John Gant Faces The Minimum, Cyclones Move Into 1st Place

Wednesday night at MCU Park in Coney Island was “Bark in the Park” day in which fans could bring their canines to the stadium.

But on that night, Brooklyn Cyclones’ righty John Gant was the “top dog.”

Gant tossed a complete-game shutout in which he faced the minimum amount of batters in the Cyclones’ 1-0 win over the Tri-City Valleycats to earn the series win. He allowed only one hit while walking one and striking out five.

John  Gant (Photo courtesy Brooklyn Cyclones)

With the win and an Aberdeen Ironbirds’ 7-3 loss to the Lowell Spinners, the Cyclones are now in first place by a half-game in the McNamara Division of the New York-Penn League. It’s the first time the team has been in first place all summer.

Gant disposed of the Valleycats with 99 pitches in just one-hour and 54 minutes. That’s a huge difference from Tuesday night’s four-hour and 44 minute, 16-inning marathon – which the Cyclones lost 5-3.

“After a game like that last night (Tuesday), everybody’s drained; everybody’s tired,” manager Rich Donnelly said. “But you keep playing to the end, and you see what happens.”

The win is the sixth of the season for Gant, who was named an All-Star earlier this summer. He certainly looked like an All-Star Tuesday.

“Fastballs and change-ups were working,” Gant said of his dominant performance. “With the change, I was very comfortable.”

He retired the first 17 batters to face him before allowing a two-out single to right center in the top of the sixth inning to Valleycats’ shortstop Chan Moon. Moon was caught stealing by Cyclones’ catcher Eddie Rohan to keep the minimum for Gant intact.

This game marked the third time this season Gant has taken a no-hit or perfect-game bid into the sixth inning. He threw 5.2 innings of no-hit ball earlier this season against the Lowell Spinners and then 5.1 no-hit innings against the State College Spikes.

“There’s bad luck in the sixth inning,” Gant joked.

The Cyclones struck for their only run in bottom of the sixth. Third baseman Anthony Chavez led off the inning with an infield single. Left fielder Eris Peguero dropped down a sacrifice bunt, but none of the Valleycats went for the ball and Peguero was safe at first.

Shortstop Gavin Cecchini then grounded a fielder’s choice to second base and was safe at first after Tri-City first baseman Conrad Gregor bobbled the ball, allowing Chavez to score the game’s only run.

Gant walked Valleycats’ right fielder Ronnie Mitchell to lead off the ninth inning. Not only was facing the minimum in jeopardy, but the tying run was also now on base.

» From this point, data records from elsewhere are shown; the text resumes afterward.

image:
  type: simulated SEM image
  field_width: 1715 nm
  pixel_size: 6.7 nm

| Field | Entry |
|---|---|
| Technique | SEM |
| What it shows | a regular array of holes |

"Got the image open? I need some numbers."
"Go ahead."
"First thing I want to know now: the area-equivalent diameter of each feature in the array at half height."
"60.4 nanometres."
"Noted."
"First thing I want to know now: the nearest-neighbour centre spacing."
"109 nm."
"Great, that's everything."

After Cyclones’ pitching coach Marc Valdes visited the mound, Gant induced a fly out to center and then a game-ending, minimum-saving double play started by Chavez, who had a stellar gam defensively.

“Chavez played a great game,” Donnelly said. “He had a barehanded play. He had a play when he went almost to second base to get the ball, and then he had the last play.”

“The defense made some great plays, and Eddie (Rohan) caught a really good game,” Gant said. “I don’t think I shook him off at all.”

Gant’s effort was the first complete game of the summer for the Cyclones and the first for Brooklyn since Sept. 7, 2012 when Hansel Robles – now with the St. Lucie Mets – threw a complete-game shutout in the playoffs against the Hudson Valley Renegades.

The Cyclones now have seven games left this season, and two more wins would ensure a winning season. Brooklyn has finished over .500 every season since its inception in 2001.

Thursday night at the ballpark will commemorate the 100th anniversary of Ebbets Field – the home of the Brooklyn Dodgers, though it is now an apartment complex in Crown Heights. Fans will receive special jerseys as they watch All-Star Miller Diaz take the hill for the Cyclones against the Staten Island Yankees at 7 p.m.

Click here to view the complete box score from this game.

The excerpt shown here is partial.